Apple vs. EU: Why tax havens are not an incentive for innovation and growth
by Henning Klodt, Head of Economic Policy Center at the Kiel Institute for the World Economy
The EU Commission convicted Apple to pay back 13bn Euro taxes plus interests to the Irish government. This is the right decision for the purpose of fair and free markets. It is not very common that a free-market oriented economist like me praises the EU Commission. But EU Commissioner for Competition Margarethe Verstager, however, did not decide against the relatively low corporate tax rates in Ireland, but the additional extreme tax benefits granted to some companies within this tax system.
In Apple’s case, the so called Double Irish With a Dutch Sandwich strategy was used, when profits were transferred to a “head-office”, which was free of any taxation – and only existed on paper. Since this practice is only granted for some companies, the EU commission stated a distortion of competition, which is contradicting Art. 107-109 of the Treaty on the Functioning of the European Union. As a legal consequence, illegitimate aids must be repaid by the affected companies to the respective financial authorities.
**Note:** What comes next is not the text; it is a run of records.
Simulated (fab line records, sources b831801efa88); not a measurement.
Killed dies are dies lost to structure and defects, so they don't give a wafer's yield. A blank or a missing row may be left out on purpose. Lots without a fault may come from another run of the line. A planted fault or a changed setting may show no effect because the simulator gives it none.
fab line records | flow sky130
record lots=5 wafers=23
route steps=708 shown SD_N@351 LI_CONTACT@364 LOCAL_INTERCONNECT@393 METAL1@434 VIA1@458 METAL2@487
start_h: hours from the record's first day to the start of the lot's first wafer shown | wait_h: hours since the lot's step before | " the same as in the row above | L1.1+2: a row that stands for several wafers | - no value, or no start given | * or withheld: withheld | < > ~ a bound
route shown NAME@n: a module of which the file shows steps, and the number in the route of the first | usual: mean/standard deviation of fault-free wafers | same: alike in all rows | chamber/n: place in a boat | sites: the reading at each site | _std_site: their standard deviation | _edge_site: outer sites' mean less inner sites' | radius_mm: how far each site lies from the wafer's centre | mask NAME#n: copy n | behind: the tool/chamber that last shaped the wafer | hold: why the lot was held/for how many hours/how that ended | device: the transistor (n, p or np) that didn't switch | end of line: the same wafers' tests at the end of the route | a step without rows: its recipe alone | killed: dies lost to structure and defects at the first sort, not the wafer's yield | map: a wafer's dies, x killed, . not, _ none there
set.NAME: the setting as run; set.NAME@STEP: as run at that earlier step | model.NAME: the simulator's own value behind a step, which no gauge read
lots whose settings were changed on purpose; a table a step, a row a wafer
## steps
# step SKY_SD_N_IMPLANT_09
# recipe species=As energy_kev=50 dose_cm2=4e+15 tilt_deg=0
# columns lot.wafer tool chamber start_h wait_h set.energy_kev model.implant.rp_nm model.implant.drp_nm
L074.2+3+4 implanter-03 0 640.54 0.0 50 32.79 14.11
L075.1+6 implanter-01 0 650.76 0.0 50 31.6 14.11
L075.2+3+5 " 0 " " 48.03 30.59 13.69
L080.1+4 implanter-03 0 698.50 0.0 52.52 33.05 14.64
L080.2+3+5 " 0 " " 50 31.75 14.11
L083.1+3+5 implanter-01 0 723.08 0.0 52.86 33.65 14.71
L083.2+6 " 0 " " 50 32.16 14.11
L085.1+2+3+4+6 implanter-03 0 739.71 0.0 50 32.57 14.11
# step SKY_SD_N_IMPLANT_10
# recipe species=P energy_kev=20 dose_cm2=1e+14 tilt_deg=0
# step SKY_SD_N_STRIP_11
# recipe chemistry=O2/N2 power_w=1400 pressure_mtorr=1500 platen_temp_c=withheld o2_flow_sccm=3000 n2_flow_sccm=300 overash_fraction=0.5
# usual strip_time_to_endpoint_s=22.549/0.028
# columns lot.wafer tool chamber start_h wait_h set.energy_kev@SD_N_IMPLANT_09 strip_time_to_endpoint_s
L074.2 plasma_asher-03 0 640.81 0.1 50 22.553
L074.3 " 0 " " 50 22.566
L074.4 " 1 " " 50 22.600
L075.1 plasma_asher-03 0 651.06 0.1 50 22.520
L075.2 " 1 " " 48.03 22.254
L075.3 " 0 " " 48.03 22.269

So Apple Sales International, located in Ireland, declared its profits as fees while its head-office was the licensor. Another way to do transfer profits to tax havens is the use of blurred transfer prices with a company’s internal trade. Or the credits granted within the company’s network are used to pay interests in high-tax countries while at the same time they are declared as profit in low-tax countries.
As a result of all this shifting of profits within the company’s network, the effective tax rate can drop dramatically. “Apple’s effective tax rate in 2011 was 0.05%. To put that in perspective, it means that for every million euros in profit, it paid just 500 euros in tax. This effective tax rate dropped further to as little as 0.005% in 2014, which means less than 50 euros in tax for every million euro in profit,” exemplified Margarethe Verstager in her official statement.
All these practices, which corporate consultants call aggressive tax planning, are being widely used by multinational corporations and are hard to control unless you want or can intervene deeply within the taxation autonomies of individual countries. And they are a nuisance to fiscal authorities and they cause trouble on the international level.
Internationally, this issue was addressed back in 2012. The G20 summit in Los Cabos started an initiative to regulate and standardize the practices of taxation and that countries, where multinational companies and their subsidiaries have offices, consult and inform each other about taxation regulations. This initiative was named BEPS – Base Erosion and Profit Shifting. The OECD was directed to develop a plan to put these regulations into action and it was supported by the European Commission, which is an important fact because several important tax havens belong to the EU like Ireland, Luxembourg, the UK and the Netherlands. And Margarethe Verstager just recently during a speech in Copenhagen described the dimension of this strategy of base erosion and profit shifting, which “cost national governments up to 240 billion US dollars a year. And every cent of that needs to be made up in another way. By increasing the taxes that the rest of us have to pay. Or by cutting back on the public services that we rely on.”
The G20 adopted the plan in 2014, but the BEPS still remains inefficient. Within the EU however, things have changed significantly due to the strong and effective use of the State Aid Rules, which are more powerful than the BEPS.
Apple is just one of several cases. Some similar cases involve McDonald’s and Amazon in Luxembourg; there are other investigations on tax rulings in Luxembourg and the Netherlands concerning Fiat Finance & Trade and Starbuck because of extremely distorted transfer prices within those companies.
Politicians from those tax havens and the companies that enjoy those tax benefits often claim these benefits are an incentive for innovation and growth, but that argument is built on sand. As a matter of fact, it is simply about tax evasion for the companies. The tax havens want to get a small additional amount of taxes, while this causes a severe shortfall of taxes in other countries. This has nothing to do with a fair and free market and a decent competition of location.